Not only have ministers been abusing their positions to amass private wealth, but business tycoons are now being given ministerial positions.

What makes all this doubly disturbing is the way these manoeuvres (including the setting up of a so-called national government) are sold to the public as 'yahapalanaya' - as if the merging of two rival gangs of criminals will bring an end to crime. Indeed, since January 2015, 'yahapalanya' has become a slogan with little or no content.

The Janatha Vimukthi Peramuna (JVP) and others have complained about the size of the new Cabinet. But, surely, more worrying than the number is the incompetence of the people who have been appointed to these posts, as well as the overlapping nature of many of the new ministries created. When greater efficiency and the coordination of policy is what is required, rivalry and meaningless fragmentation are being promoted.

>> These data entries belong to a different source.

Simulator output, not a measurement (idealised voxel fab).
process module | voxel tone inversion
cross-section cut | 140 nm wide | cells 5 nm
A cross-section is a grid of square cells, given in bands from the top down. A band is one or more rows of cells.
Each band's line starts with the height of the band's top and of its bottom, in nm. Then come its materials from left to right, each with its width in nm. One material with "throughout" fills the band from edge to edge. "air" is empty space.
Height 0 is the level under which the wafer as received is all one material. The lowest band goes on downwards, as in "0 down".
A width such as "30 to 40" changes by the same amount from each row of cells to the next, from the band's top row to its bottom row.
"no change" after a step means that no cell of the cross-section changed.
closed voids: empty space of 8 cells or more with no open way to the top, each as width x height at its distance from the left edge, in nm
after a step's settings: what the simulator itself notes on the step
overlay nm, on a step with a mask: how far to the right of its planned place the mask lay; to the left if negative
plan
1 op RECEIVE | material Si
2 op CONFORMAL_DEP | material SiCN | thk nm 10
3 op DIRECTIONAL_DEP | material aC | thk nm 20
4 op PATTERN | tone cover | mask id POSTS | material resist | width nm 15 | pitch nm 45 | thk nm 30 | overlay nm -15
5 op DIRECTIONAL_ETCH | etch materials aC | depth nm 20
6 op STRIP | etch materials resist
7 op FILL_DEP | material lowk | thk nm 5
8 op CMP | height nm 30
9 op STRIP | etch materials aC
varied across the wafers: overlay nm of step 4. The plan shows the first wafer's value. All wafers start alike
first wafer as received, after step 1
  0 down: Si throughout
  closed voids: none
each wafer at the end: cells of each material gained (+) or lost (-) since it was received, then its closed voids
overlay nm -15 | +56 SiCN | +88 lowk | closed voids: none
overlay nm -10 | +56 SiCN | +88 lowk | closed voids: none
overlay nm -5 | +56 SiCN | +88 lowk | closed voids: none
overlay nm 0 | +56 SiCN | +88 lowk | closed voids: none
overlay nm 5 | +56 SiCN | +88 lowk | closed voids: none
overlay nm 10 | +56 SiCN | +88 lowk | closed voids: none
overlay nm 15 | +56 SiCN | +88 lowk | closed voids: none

Here are some straightforward 'yahapalanaya' questions that the President Maithripala Sirisena and Prime Minister Ranil Wickremesinghe must answer:

(1) Why is there not a single economist in the Prime Minister's 'Economic Team'?

(2) What qualifications does Ravi Karunanayake carry to be the Finance Minister?

(3) Aren't you creating serious conflicts of interests in placing economic decision-making in the hands of powerful businessmen? If not, why not?

(4) Sujeewa Senasinghe has shown utter contempt for due legal process by failing to show up three times at a Magistrate's Court. By giving him a State ministerial post, is not the Prime Minister undermining the rule of law and discouraging every law enforcement officer?

(5) Will the Central Bank Governor and the Treasury Secretary be chosen by the Constitutional Council, or will Ranil Wickremesinghe's appointees remain in these powerful positions?

It is extremely unlikely that the present government will meet the aspirations of those young voters who desire a genuinely new political culture. The danger, then, is that the latter will give up on political change entirely and conform to the self-seeking power games that have come to define politics in Sri Lanka today.